You could see it in the face of Kenny Dalglish, who has, over the course of those three decades, moved from his role as the club’s driving force to its grandee. And you could see it in the emotions of Jurgen Klopp, the alchemist.

You don’t have to be a Liverpool fan to see that there is something rare and beautiful about Klopp’s energy and fun and sincerity; he’s a weird combination of genius football tactician and inspirational life coach.

It’s easy to understand why the mythology around Liverpool’s 30-year ‘wait’ drives other football fans around the twist with its implied sense of entitlement. Why should their patience and disappointments hold any more power or poignancy than their city rivals Everton or Tottenham Hostpur?

Profound effect

It’s probably because the history of achievement is so daunting –Shankly and Paisley and Dalglish and Hillsborough – that it all but demanded titles from the footballers and managers associated with the club since 1990.

And there is no doubt that a tragedy as awful and as scarring as Hillsborough – and the families’ three-decade wait for justice – had a profound effect on the psyche of the city and the club.

There were a few seasons when it looked as if Liverpool was a club in danger of collapsing under the weight of its magnificent past. Just before Klopp officially took charge, he watched a game and noticed the lack of joy on the faces of the players; he saw they were inhibited by the burden of playing for a club obliged to win titles.
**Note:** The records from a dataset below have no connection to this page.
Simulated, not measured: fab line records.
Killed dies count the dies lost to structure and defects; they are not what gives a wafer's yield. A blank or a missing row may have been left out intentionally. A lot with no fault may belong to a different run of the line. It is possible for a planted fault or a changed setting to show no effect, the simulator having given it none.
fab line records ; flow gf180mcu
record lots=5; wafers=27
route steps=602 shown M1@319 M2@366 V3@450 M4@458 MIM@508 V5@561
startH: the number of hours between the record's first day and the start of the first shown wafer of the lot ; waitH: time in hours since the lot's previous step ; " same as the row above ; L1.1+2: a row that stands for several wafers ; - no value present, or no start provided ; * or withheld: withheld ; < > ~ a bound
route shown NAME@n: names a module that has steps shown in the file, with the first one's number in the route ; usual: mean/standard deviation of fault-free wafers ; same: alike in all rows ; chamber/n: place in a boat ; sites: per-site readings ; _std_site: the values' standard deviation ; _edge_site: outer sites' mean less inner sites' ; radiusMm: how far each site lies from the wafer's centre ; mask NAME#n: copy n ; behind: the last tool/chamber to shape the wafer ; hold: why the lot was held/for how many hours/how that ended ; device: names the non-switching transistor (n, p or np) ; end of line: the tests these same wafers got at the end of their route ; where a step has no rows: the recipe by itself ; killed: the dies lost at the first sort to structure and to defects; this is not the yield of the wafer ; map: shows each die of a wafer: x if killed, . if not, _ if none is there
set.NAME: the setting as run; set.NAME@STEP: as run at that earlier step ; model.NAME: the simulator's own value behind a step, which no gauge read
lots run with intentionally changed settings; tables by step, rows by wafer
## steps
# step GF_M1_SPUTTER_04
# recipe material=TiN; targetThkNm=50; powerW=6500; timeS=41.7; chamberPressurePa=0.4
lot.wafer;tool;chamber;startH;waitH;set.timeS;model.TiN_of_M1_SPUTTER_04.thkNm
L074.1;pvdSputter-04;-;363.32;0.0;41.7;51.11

It took him just four years to convert all of that frustrated intensity and trapped history into a breathtaking and joyful football force, ending the wait. But immediately, his thoughts turned to the people who had toiled through those 30 seasons of disappointment.

And the sun shines now. And there is King Kenny – that remorseless winner, raising a glass of champagne and cracking a smile and at 69-years-old immediately predicting lots of good times ahead – because that’s the Liverpool way.

But for the supporters of certain generations, particularly the long-distance army to which Seán Cox belongs, this is also a weekend for looking back at who they were 30 years ago and concluding that all of it: the waiting, the foolishness, the useless seasons, the fretting, the wondering, has been worth it.

Because how often do you get to feel like a child again?